Windows 8’s spell checking functionality will be present on Internet Explorer 10 in its entirety. Included, of course, will be the identification of misspelled words (of course), the user-initiated correction of noted misspellings, and auto-correction.
According to the company, this means that IE10 will contain “the first browser-based implementation of auto-correct.” This will allow for more effective ‘on the go’ spell checking, which should improve typing in a browser in sub-optimal use instances. Say, perhaps, on a tablet in a bouncy train.
Right, the idea here is that as Windows 8, for which Internet Explorer is being built (it will run on Windows 7 as well), has a new touch focus, the IE brand needs to adapt to help the OS meet its goals. That means easier typing, and thus the inclusion of auto-correct. You almost wonder why it’s not standard already.
However, it appears that not all decisions are being made with great foresight. If a word is autocorrected, and the user wishes for IE to stop such actions in the future in regards to that word, they can. But here are the steps to doing so: “In addition to using the mouse, the auto-correction menu can be activated via the keyboard by moving the insertion point inside of the word and pressing SHIFT+F10.” Right, because a tablet has a mouse, and soft keyboards have the F10 key handy. Not really.

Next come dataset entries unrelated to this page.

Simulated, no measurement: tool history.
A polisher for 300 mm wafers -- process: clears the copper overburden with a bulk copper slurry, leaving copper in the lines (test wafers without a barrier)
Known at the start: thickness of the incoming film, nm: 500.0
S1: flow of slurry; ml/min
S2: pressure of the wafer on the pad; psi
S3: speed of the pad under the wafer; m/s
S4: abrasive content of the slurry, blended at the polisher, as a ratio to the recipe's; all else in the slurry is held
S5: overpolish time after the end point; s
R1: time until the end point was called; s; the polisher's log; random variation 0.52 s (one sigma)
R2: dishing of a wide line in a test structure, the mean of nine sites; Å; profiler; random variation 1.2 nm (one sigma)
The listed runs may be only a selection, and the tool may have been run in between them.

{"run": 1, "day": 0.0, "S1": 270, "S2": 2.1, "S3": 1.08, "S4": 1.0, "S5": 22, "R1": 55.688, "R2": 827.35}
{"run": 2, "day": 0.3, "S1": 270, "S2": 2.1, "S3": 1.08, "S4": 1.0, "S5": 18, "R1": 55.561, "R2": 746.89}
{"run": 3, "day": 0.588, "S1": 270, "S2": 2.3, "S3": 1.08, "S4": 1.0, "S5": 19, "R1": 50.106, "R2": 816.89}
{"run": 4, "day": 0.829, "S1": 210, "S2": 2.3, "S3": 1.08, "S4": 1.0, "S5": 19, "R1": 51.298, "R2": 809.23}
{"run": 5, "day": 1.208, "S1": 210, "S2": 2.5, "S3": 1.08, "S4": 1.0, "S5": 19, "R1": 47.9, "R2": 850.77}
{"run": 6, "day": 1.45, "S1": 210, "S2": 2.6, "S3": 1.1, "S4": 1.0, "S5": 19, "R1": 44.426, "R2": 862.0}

So there are steps to be made. Microsoft is also baking in simple language switching for spellcheck, which will certainly be a godsend for those can speak more than one language. On the whole, Internet Explorer 10 is peripherally shaping up to be a functional upgrade to IE9; I don’t see anything that we particularly dislike. I can say however, after running a test over the last week employing IE9 as a daily browser, it is good to be back on Chrome.